(Reviewed by JD Jung)
#CommissionsEarned
“If Satan is successful, the family’s history will end with the blue baby girl.”
It is currently 2008, and Blue (referenced above) is grieving the murder of her daughter. She questions God’s existence, which leads her to travel from her home in Houston south to The Ranch, a retreat run by a Catholic order that was exiled from Rome over one hundred years ago. She feels that she’s been here before, though she’s sure she hasn’t. In any event, she is seeking answers to her life.
1848 at a party in New Orleans, one attendee, Palmer is seeking revenge for the man who sold his father into slavery. Another guest, Amanda, challenges the hostess, Ismay, to a social experiment which will affect generations. Ismay, who is a daughter of a slave and an aristocrat, cannot understand why slaves and free men cannot escape their dire circumstances of bondage and poverty. Will her beliefs eventually change?
Amanda is aware of a curse that will plague her family for generations. Can she break it? Her magical abilities as a shapeshifter and puzzle maker help her through this journey to change the seemingly inevitable.
Throughout this novel, we meet famous nineteenth century people, such as Abraham Lincoln, Frederick Douglass, anthropologist Johann Kant, and French Catholic priest Eugène de Mazenod.
You may question how these two stories over a century apart relate to one another, but they will all come together as we travel between the two time periods and in between throughout the book.

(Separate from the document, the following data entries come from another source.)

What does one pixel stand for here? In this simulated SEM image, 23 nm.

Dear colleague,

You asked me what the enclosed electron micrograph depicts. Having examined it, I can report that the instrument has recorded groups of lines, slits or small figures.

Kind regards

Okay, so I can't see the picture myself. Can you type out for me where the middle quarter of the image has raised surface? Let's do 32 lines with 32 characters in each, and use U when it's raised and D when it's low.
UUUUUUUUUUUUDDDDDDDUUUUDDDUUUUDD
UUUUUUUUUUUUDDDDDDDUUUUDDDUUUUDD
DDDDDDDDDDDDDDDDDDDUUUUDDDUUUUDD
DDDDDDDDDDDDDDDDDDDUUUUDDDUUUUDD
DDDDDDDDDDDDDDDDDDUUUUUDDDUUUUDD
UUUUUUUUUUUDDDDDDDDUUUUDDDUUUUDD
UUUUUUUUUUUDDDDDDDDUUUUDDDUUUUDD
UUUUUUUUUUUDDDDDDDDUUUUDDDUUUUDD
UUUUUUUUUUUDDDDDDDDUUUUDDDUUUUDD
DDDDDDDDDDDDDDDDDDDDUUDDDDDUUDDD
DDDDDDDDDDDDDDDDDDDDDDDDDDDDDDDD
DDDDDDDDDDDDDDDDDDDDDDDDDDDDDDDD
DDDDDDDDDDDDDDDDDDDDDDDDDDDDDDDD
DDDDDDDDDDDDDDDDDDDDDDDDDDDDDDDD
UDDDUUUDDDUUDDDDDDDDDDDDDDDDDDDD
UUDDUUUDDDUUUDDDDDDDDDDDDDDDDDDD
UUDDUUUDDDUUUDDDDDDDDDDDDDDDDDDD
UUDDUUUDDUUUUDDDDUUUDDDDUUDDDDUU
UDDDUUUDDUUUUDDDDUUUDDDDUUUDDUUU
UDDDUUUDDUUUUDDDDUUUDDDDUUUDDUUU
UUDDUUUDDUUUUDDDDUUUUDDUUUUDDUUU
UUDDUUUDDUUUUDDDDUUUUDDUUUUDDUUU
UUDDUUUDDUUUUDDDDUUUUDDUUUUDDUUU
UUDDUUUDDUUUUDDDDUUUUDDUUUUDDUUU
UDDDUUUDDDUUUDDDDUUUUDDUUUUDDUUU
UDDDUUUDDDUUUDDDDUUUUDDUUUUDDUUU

Though I am not generally a fan of this genre of magical realism, this book is an exception. The elements of folklore and mysticism enhance the storyline. We learn about the role of class within race in the pre-Civil War South. More importantly, we are reminded of the effects of slavery throughout later generations, as well as the intolerance of those who maintain that everyone can pull themselves up no matter what their circumstances. This is one I just couldn’t put down.